Some of these accounts were drawn from newspaper articles from the time period of the event.
The San Francisco earthquake occurred on April 18, 1906, at 5:13 A.M. It was followed by the largest fire to date in the nation's history, as gas lines ruptured, power lines fell, and chimneys collapsed. The fire was extinguished three days later, after it destroyed four square miles of the city and left nearly 3,400 people dead.
This panorama was taken almost three weeks after the earthquake, by George Lawrence of Chicago. Lawrence built his own large-format cameras and specialized in aerial photography. His earlier aerial photographs were taken from hydrogen balloons, but after a few life-threatening accidents, he began to use unmanned kites, which he named "captive airships," to obtain aerial views. The camera's shutter was tripped by an electrical current carried by an insulated wire that had been incorporated into a steel kite line. The photograph shows details such as tents that served as temporary offices, people, horse-drawn wagons, and even a streetcar.

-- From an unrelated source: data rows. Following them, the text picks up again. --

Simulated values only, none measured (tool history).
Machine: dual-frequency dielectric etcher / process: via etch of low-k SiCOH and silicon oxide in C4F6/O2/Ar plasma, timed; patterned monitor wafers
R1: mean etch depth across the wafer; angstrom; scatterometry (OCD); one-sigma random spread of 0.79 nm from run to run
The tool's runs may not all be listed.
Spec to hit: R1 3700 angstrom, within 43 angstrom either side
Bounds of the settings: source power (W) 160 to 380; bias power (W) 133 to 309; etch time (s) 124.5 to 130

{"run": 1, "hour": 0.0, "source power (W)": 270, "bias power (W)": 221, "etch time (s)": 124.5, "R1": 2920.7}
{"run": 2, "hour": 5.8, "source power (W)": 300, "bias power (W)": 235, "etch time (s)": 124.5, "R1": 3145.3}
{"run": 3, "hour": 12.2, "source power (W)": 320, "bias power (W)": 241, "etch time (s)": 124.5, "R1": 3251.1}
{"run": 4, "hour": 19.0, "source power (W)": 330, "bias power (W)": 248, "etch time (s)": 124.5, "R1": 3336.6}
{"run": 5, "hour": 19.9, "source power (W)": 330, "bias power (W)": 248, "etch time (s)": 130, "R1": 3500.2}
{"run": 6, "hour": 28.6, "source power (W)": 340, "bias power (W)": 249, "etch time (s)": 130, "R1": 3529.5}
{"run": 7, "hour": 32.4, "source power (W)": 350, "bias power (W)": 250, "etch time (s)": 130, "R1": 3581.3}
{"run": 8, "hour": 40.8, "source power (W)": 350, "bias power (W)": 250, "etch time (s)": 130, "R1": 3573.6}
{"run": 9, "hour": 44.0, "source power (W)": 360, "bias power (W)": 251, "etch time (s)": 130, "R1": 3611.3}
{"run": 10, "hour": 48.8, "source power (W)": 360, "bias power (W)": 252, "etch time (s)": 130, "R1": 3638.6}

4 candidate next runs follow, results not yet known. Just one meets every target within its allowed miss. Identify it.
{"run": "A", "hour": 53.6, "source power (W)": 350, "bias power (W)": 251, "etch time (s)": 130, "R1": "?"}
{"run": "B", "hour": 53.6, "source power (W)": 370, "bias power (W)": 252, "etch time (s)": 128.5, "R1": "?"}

The San Francisco Earthquake, from Nob Hill, 1906
This photograph was taken from Nob Hill, two blocks south of the Fairmount Hotel. Most of the soundly constructed buildings in the affluent Nob Hill area sustained little damage from the earthquake, but none escaped the fire as it swept up the hill the next day. Many of the city blocks visible in this image were dynamited by the War Department to create a fire barrier to slow the advance of the flames, but few attempts succeeded.
This view looks down Powell Street toward Market Street. Several hotels under construction can be seen on either side of Powell Street. The ruins of the Emanuel Synagogue are in the center. Ships were scratched into the negative by hand, perhaps to show the location of the bay more clearly. The outlines of buildings and background landmarks were highlighted on the negative to add clarity to the print.
When a cyclone storm hit Baytown, Texas, on May 24, 1919, the Goose Creek Oil Field suffered tremendous property damage. According to some accounts, the relatively mild 39-mile-per-hour winds destroyed more than 1,450 oil derricks. Although many people were injured, only one was killed. Goose Creek residents did not allow the storm to prevent them from voting in the local election; the polls remained open that day.
In early September, 1919, a tropical storm formed over the north Atlantic Ocean, swept its destructive force across the Caribbean Islands of Haiti, the Dominican Republic, and the Bahamas, and slammed into the coast of Texas, just south of Corpus Christi. The hurricane, known later as the "Corpus Christi Storm," clocked 72 miles per hour and covered major parts of the city with a 10-foot tidal wave. The bodies of hundreds of people, as well as the bodies of cattle (from nearby Mustang Island), floated into the city and points north, resulting in severe sanitation problems. According to early accounts, more than half of the bodies found were buried without identification. An estimated 2,287 people were killed, and property damage was extensive.
Especially hard hit was the North Beach section depicted in this panorama. The men posing for this photograph may be hauling away lumber from a destroyed lumberyard.